The price of gold has surged, having recently posted record prices, and closing today at USD$2,177.84. The recent rise has been driven by economic and geopolitical uncertainty, expectations of interest rate cuts, and a weaker U.S. dollar. For today’s charts of the week, we are going to observe the SPDR Gold ETF (GLD) which tracks the gold bullion market and provides insight to the overall price of gold. With the recent surge in gold prices, the ETF is up over 5% this month, reaching record highs and closing at an extremely overbought level compared to its 50-day moving average (DMA).

Source: Bespoke Investment Group

On Monday, the ETF closed 3.63 standard deviations above its 50-DMA, marking the most overbought level in its trading history, as seen the first chart below. Historically, such overbought readings have led to positive forward returns for GLD. Past instances where GLD closed at least 3 standard deviations above its 50-day without doing so in the prior three months have resulted in above-average returns from one week to six months later. Notably, and as seen in the second chart below, returns one month later have been particularly strong, averaging 2.95% compared to the all-periods average of 0.75% and with only a single decline observed after a similar instance in 2015. Returns three and six months out have also shown significant strength, averaging 5.57% and 8.02% respectively compared to all-period averages of 2.24% and 4.60%, respectively. Looking ahead one year later, performance tends to be around average.

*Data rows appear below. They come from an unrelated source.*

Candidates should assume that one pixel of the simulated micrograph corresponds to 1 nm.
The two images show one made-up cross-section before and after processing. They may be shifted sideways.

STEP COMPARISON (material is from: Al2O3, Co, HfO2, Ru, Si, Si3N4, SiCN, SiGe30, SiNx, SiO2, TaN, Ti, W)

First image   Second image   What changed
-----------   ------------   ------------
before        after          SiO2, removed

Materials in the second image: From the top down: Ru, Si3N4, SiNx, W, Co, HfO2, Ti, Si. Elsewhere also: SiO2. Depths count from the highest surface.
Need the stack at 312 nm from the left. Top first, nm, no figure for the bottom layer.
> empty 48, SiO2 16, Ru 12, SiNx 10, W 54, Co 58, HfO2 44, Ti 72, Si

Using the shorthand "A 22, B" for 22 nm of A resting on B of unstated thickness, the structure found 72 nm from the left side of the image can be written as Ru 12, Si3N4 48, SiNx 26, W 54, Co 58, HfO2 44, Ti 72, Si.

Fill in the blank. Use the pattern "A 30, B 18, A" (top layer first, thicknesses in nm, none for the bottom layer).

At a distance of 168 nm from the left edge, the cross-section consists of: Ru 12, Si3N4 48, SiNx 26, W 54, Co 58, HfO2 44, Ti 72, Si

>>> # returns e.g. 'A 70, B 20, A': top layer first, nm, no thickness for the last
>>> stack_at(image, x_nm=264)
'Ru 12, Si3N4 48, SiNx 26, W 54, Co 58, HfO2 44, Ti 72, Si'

Source: Bespoke Investment Group

The recent surge in the SPDR Gold ETF (GLD) has propelled it to its most overbought level ever, indicating a significant bullish sentiment towards gold. Despite reaching such extreme overbought levels, historical data suggests that GLD has typically performed well in the weeks and months following similar instances. This trend of historically overbought readings being associated with positive forward returns highlights the resilience and potential profitability of gold investments even amidst heightened market conditions.